Mapping Product Risk

One of the things I’m continuously asked for as a test manager is a map of the risk in the product. The idea is, this will allow both greater transparency of “problematic areas” in need of rework, and allow teams to make better risk assessments and decisions going ahead. Now, I have a few thoughts about this already (outlined below) but I do want to attempt it and see if there’s value to be had here. Thinking this through the most basic level of “product risk” as per the expectations of those asking for it is…

Incidence of error VS severity of error VS visibility of error
so…
Number of bugs in an area VS how critical the area is to users VS existing tests/checks we run in the area

Couple of crude worked examples of that thinking…

Feature A is “low risk” because it historically has few bugs, moderate mission-criticality (an error here would be unlikely to require immediate patching) and reasonable coverage.

Feature B is “high risk” because it historically has moderate levels of bugs, high mission criticality (a problem here requires immediate patching) and low coverage.

I could proceed on that basis, map out the historic incidence of bugs, their significance, and response to them. It would take a lot of time. I am concerned it would be a low value exercise for a few reasons - just because we’ve had a lot of bugs in an area, does that really make it high risk? What if that’s the only area where we have been adding features, for instance? This could be mitigated perhaps by dividing by points or stories delivered in an area, but eh, the water gets muddy pretty quick thinking along those lines. Also, maintaining a map like this is an ongoing expense - we have to keep pace with the new bugs over time.

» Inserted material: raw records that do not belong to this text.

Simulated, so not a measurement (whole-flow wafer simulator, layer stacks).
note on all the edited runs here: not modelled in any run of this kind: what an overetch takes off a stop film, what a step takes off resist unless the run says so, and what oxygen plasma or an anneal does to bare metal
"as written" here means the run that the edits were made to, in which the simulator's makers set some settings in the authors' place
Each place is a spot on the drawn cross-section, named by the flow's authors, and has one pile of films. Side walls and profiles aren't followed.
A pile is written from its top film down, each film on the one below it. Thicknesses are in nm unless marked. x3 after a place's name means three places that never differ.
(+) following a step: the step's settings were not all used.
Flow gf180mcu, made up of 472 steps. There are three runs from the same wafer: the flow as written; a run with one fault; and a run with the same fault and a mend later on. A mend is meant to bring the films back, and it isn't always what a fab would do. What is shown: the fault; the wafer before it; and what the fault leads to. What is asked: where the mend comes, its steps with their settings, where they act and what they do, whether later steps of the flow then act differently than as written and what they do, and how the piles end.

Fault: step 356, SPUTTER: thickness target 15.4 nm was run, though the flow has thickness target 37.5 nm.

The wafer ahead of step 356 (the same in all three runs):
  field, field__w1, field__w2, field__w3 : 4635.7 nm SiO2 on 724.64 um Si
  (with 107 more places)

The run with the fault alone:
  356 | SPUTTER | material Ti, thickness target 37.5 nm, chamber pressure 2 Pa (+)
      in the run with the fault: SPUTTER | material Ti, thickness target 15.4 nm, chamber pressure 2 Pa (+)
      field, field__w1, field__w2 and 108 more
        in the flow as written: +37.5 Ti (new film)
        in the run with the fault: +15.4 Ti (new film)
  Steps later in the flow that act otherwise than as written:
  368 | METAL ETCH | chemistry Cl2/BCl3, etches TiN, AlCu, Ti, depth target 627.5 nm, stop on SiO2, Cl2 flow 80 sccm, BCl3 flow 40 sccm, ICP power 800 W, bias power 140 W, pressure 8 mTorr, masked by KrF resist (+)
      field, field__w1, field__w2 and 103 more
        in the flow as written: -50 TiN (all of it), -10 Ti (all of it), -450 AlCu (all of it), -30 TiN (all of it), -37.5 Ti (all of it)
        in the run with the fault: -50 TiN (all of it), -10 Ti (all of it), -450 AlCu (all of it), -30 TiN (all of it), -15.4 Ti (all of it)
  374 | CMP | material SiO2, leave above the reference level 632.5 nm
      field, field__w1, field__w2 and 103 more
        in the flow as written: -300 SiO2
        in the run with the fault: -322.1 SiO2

This is ignoring other issues, that… risk is not static or linear or like-for-like comparable, not entirely in the product or even similar for different teams with different experience levels, and a nagging question of whether a map even makes sense for the kind of data we’re describing here.

The problem I have, then, is low confidence that this is a valuable exercise, limited options in doing a “small scale” experiment to see if it does provide value (I can’t see how this works unless I go “all in”)… but few other suggestions for how I can provide the stakeholders this same value of at-a-glance visibility of risk from which to both track trends and forecast this in new work.

Caveat - I absolutely have an idea of the areas I feel are high risk, backed by a large amount of extant data which allows me to do my job. But this knowledge is human, fluid and more nuanced than any distillation I can imagine right now. I don’t see an obvious way of packaging something this many-layered into something others could just glance over and scoop up, and I’m concerned that this “dead data” could actually be detrimental - actually, I/testers/quality focused individuals in teams provide this value best by being a human who is available, keeping track of change and working with other humans to help them work through issues of risk, develop their own understanding and help design our approach to product changes.

Would love any thoughts, ideas or opinions - or alternatives, to provide that same value.

To be perfectly frank, I have mostly the same questions as you.

I have, to date, never seen a product risk mapping scenario which held more value than a short conversation with other team members. Also, the only teams I have participated in which used these maps were also teams that said "The certification says we must… " or "The standard says we must… " without even questioning why.

Then we spent more time discussing why something is a risk rather than mitigating the perceived risk.

Then we pretty much put the usual suspects in the testing-risk-matrix.

Then we don’t use the perceived risks which were documented to plan our testing efforts.

In other words, I don’t know how to do it correctly, but I can tell you a dozen ways of doing it wrong.

In my current position, I have the flexibility to leave out the mapping / matrix / excel sheet / whatever and present product risks in another way. I include them in the stories about the quality of the testing and the quality of the product. That is, when we plan the testing activities, we identify risk areas and include them in one step (i.e. “Session {ABC} is checking the {high risk scenario}”). Then I let the reader assume that we actually thought about the risk.

This works in our small team, for now. In some of the larger teams with more communication issues, this method may be problematic.